Why is it summer and I still have no time to work social events into my calendar?

Date: 2005-06-07 12:41 pm (UTC)
From: [identity profile] djkangal.livejournal.com
This just kills me, absolutely SLAYS me, this attitude that has somehow creeped into the collective mindset, that we are all somehow obligated to attend club parties despite them becoming boring, irrelevant, poorly run or what have you. WHY??? Can you think of any other aspect of your life where this altruistic hedonism applies? Why are the patrons suddenly responsible for making club parties suck less than they do?

If you didn't go to Alchemy (or any other party for that matter) anymore, what is the worst that would happen? It would stop happening and you would have nothing to replace it with, right?? That's the worst case scenario. But think about it: HOW WOULD THAT CHANGE YOUR LIFE RIGHT NOW? Not a whole Hell of a lot, and if bad parties go away, they are almost always replaced by new and possible better, but at least NEW parties.

"if I don't patronize and BITCH then I won't hear anything" - that one phrase right there, combined with another phrase - "open bar" - is the only reason that the status quo is maintained. If you give the possibilities a lot of thought, you'll realized that they ONLY way you're going to hear something you like again is to vote with your wallet and encourage out with the old and in with the new. If it won't evolve, it dies off, and I don't see evolution here, instead I see a lot of Ho-Hum feelings and desperation, and that's why I go to movies on weekends. Change is a good thing, and this massive GUILT laid on DC scenesters sucks major ass, and promoters should be ashamed of themselves for encouraging it.

Or, you know, you could just go to a different city on weekends. Then the party is always new to -you-. But trust me, that gets expensive after a while.

Date: 2005-06-07 01:17 pm (UTC)
From: [identity profile] vicar.livejournal.com
I already tried that and it didn't seem to work. I stopped going to alchemy, and it's still going (if not going strong, still going). There are no other venues with large dance floors that play anything like what I like other than alchemy and chiaroscuro. I stopped going to catacomb because I didn't like the music, and it was replaced with midnight (always hated the space, ick).

The guilt usually seems aimed at people who bitch. It's as though criticism and requests are horrible things.

Where I've liked the music has been in these little places like DC 9 where the old schoolers are spinning stuff. I like the small spaces, but they suck for dancing, heavy smoke, and high temperatures in the summer.

I like to drink and recover, which makes other cities inappropriate as you're too tired to drive safely.
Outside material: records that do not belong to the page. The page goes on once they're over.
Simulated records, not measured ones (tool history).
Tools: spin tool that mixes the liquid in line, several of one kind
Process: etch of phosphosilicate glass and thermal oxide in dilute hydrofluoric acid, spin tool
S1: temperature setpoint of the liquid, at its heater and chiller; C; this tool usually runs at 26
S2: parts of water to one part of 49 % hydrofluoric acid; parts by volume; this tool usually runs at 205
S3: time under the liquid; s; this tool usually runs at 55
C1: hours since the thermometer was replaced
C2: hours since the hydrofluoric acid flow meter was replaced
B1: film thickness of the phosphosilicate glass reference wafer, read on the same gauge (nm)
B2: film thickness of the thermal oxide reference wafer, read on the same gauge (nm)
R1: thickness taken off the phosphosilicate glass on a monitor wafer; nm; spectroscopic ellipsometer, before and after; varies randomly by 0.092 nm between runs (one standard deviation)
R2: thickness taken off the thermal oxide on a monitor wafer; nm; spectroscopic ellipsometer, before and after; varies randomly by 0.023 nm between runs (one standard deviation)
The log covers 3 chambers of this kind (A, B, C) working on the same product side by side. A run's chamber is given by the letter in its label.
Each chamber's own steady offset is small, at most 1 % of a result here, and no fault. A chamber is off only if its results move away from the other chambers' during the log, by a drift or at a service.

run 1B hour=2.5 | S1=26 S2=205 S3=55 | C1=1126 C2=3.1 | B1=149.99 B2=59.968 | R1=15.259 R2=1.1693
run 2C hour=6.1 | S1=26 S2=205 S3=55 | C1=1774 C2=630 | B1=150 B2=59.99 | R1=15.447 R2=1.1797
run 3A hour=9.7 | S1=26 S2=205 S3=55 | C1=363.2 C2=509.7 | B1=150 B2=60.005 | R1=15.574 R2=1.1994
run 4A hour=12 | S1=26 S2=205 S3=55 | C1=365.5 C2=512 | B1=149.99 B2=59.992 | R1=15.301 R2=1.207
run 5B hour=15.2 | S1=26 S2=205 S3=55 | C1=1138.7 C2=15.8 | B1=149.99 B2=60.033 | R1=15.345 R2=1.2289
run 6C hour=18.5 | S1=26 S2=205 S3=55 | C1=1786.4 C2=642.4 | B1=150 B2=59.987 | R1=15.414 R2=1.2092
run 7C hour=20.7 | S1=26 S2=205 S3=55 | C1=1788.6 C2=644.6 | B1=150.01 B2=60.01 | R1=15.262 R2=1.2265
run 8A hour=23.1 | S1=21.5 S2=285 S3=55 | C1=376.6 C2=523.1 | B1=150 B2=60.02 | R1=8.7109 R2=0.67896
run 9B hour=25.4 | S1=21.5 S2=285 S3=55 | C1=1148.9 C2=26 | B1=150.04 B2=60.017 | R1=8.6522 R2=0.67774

Date: 2005-06-07 04:42 pm (UTC)
From: [identity profile] kelowna.livejournal.com
...little places like DC 9...

But then we get to watch the "SLUTS" :D

To follow up tho... I think you are lamenting because you are looking for a social boost to meet new people. Also, why does there need to be an absolute public statement on this subject. Go where you want to go, stay when you want to stay, leave if you feel like leaving. This is not a situation where you are buying a membership then would be obligated to go for several months straight on a weekly basis. If you are curious, attend. If you have fun, come back. If it still bores you - stay the fuck home and quit posting about it on LJ!@#!@#!@

kidding.

sort of.

there are _other_ things to do... if you want to go exploring different, new, venues and options let me know :)

--kelowna

Date: 2005-06-07 04:49 pm (UTC)
From: [identity profile] vicar.livejournal.com
They were skankariffic!

Well going out is very social a lot of the time, but I can go to places to be social and meet new people in droves, but want to like the music too. Music is important to me, and has always been a big part of my life.

I'm posting for input! I've tried just voting with my dollars, and I guess I don't represent enough dollars because I'm having poor luck. There are some nights I'd like to hit during the week for the type of music, but during the week isn't really good for my schedule.

We do other things, but I like exploring these other things too. I think you were with me for my first trip to DC 9, and I've returned a few times since then. I'm always interested in options, venues, even hiking :)

Date: 2005-06-07 05:01 pm (UTC)
From: [identity profile] kelowna.livejournal.com
Well, flat out, your tastes are such that you won't always be pleased for the entire night. I've noticed the different reasons why your evening has gone better or worse. People spend alot of time complaining about the music -- when in all honesty, the music could suck but as long as a cute girl/guy gave them some attention/time/number/kiss... that night ended up being "the best fucking club night ever"!

--kelowna

Date: 2005-06-07 05:04 pm (UTC)
From: [identity profile] vicar.livejournal.com
100% busted on that, but I do still talk about the music. No question night rating is totally person dependent if flirtation is directed from or to me.

Date: 2005-06-07 08:46 pm (UTC)
From: [identity profile] greatevil.livejournal.com
are you telling all of us to kiss Vicar? :)

Date: 2005-06-08 05:55 am (UTC)
From: [identity profile] desiringmachine.livejournal.com
i have noticed that i have more fun at clubs since nate moved away and i go by myself and just meet up with random friends. i think this is because instead of going out of convenience/habit, with another person who was also only going out of habit, i actually only go now when i want too. i *expect* to have fun when i go now, because oftentimes it's been awhile and it damn well better not suck - before we expected it to suck. we expected the music to be boring and the smoke to bother us. we got drinks and sat with people if we knew anybody or we wandered away from the dancefloor and talked somewhere. might as well have just stayed home. since we always had drinks or were always trying to get one more at open bar, even when a good song came on we were occupied. when i was single i would go from room to room, say hi to some people, maybe dance in one room, walk to another, walk back, etc. but nate and i just found a place to stand/sit and spent pretty much the whole time there.

anyway if you *want* to go, you should. it doesn't always suck and i think i'll always like that space better. i haven't noticed if there are request sheets up there lately but you can request stuff on the LJ, or request that certain DJs get more time or more sets, if you pay enough attention to determine who you like.